Bradwell St Barnabas – About Us
Welcome!
At St Barnabas we feel privileged that the church and its churchyard have been part of community life in Bradwell for many generations. We treasure our connections with the community, through traditional services such as Christmas and Remembrance, as well as through activities like Community Cafés, Ladies’ Fellowship Group and the popular St B’s Baby Group.
Whether you have just moved to the area, are a visitor to the village or have lived in Bradwell all your life, we hope you will feel welcome at St Barnabas. We meet most Sundays in church for worship, and share our Vicar, Louise, with St Peter’s, Hope and St Edmund’s in Castleton.
Our worship style is fairly traditional; most services include communion. However we have introduced a Worship Together service on the first Sunday of each month, that is short, relatively informal, and encourages interaction. This service is still evolving, and we’d love your feedback. We also have one service a month, on the fourth Sunday, that is a Benefice Celtic based service, which takes place outdoors from April to September and indoors in chilly months.
We seek to extend a warm welcome to all those who visit, whether joining us for worship or simply taking time to enjoy the peace and tranquility of St Barnabas during the week. We pray that all those who visit will find something of God in our church community, in the building itself or in its surrounding grounds. The church is open every day from 10am-4pm.
We feel strongly that St Barnabas belongs to everyone, as God welcomes all. If you have suggestions about how we could improve our service and witness to the community, or could better meet your needs, we would love to hear from you.
If you would like to receive our Benefice weekly newsletter via email, which contains details of services, news and notices, please email Jane (Churchwarden) on: churchwarden.stb@gmail.com or phone 01433 621172.
You can also use the links below to find out details of our service times and all our events.

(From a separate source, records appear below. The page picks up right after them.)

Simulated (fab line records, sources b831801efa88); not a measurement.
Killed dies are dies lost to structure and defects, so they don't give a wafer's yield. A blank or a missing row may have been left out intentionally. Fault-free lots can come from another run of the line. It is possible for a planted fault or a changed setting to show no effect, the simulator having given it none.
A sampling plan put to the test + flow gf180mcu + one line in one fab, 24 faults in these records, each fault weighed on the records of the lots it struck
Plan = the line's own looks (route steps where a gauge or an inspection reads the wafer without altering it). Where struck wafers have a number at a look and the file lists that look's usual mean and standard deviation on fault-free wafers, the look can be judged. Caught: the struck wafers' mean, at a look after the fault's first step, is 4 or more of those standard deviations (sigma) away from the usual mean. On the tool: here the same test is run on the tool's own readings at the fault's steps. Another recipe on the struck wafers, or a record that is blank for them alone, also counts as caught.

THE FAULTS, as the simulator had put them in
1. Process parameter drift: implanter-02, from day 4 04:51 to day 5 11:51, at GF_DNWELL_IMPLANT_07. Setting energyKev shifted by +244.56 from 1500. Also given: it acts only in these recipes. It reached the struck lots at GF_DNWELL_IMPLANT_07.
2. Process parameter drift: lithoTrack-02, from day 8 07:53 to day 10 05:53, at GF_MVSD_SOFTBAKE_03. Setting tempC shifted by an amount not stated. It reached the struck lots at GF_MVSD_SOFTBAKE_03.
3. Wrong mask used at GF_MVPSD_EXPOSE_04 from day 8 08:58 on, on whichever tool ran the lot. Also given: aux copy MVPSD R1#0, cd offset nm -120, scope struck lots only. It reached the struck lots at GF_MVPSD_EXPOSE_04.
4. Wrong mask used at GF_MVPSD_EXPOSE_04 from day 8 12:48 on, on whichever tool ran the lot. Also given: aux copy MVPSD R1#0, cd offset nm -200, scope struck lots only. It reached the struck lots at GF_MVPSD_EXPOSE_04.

Monthly letter from our Vicar.
LOUISE’S MESSAGE – NOVEMBER 2025 Acorns and God
Many sources this year, from the Woodland Trust to the BBC, have been commenting on
the fact that this year is a ‘mast year’, a year when there is a particular abundance of
acorns and other fruits and seeds. In the middle of October, Derby Diocese holds its
annual Clergy Conference, and this year I came home from Clergy Conference with two
acorns in my pocket. What, you might ask, do acorns have to do with a clergy conference?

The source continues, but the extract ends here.